Maria Angelina Doukaina Palaiologina or Marija Angelina Nemanjić or Anna Maria Angelina Doukaina Palaiologina (Greek: Μαρία Αγγελίνα Δούκαινα Παλαιολογίνα, Serbian Cyrillic: Марија Ангелина Немањић; 1349 - 28 December 1394) was the self-proclaimed basilissa (Empress, queen) of Epirus from 1384–85, succeeding the rule of her murdered husband Thomas Preljubović. Maria and her husband were a famed couple as patrons of the arts during Tomo's rule of Ioannina from 1366 to 1384.[1] She is even portrayed in the icons.[2]

Life[edit]

Maria was the daughter of the Serbian Emperor of Thessaly, Simeon Uroš, the half-brother of Emperor Stephen Uroš IV Dušan of Serbia (Nemanjić dynasty), and Thomais Orsini. Her maternal grandfather was John Orsini of Epirus. In 1361, Maria, then only 12 years old, married Thomas Preljubović, who was appointed the governor (despot) of Epirus in Ioannina by her father in 1366. Popular with her subjects, she was allegedly mistreated by her husband and supposedly connived in his murder on 23 December 1384.

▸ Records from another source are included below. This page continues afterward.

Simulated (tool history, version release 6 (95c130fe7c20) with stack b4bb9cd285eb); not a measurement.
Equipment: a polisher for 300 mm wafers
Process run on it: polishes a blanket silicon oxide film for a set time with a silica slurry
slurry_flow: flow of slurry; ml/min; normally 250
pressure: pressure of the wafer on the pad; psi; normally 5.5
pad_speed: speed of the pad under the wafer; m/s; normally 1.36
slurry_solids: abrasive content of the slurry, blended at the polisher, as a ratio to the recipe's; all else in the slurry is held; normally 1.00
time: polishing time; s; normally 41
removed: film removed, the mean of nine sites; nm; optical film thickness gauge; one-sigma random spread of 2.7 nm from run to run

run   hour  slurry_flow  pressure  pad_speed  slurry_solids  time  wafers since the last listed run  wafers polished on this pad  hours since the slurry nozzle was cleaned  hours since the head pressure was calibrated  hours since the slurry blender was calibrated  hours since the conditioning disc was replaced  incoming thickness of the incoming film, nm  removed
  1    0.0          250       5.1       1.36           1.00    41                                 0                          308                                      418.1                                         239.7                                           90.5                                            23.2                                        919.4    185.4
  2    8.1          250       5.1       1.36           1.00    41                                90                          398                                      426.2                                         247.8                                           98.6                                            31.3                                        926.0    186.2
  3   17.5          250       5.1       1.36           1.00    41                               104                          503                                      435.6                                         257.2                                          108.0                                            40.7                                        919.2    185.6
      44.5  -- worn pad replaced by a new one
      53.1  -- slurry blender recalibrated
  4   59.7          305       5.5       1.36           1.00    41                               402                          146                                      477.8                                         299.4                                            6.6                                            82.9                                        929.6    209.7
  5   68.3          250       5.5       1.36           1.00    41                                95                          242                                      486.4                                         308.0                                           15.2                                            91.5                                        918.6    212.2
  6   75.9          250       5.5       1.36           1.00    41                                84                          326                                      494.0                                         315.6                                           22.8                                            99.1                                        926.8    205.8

The population of Ioannina acclaimed Maria as ruler. She used the title of basilissa, female form of basileus.[3] She summoned her brother John Uroš Doukas Palaiologos (who became a monk in Meteora monastery by the name of Joasaph)[4] to advise her in the affairs of state, though he didn't stay long.

John Uroš suggested that Maria marry Esau de' Buondelmonti, one of the Latin noblemen captured by Thomas in 1379. It has been alleged[5] that Maria was already enamored of the captive before the murder of her husband, and that this affair had resulted in the assassination of Thomas.[6] Of course, all of this is pure conjecture.

Maria married Esau ("who sought recognition from Byzantium") in February 1385. Maria survived for a further decade, dying on 28 December 1394. She was 55.

Upon Esau's assumption of power, John Uroš left for Meteora where he was tonsured and took the name of Joasaph. He died in 1422.[7][8]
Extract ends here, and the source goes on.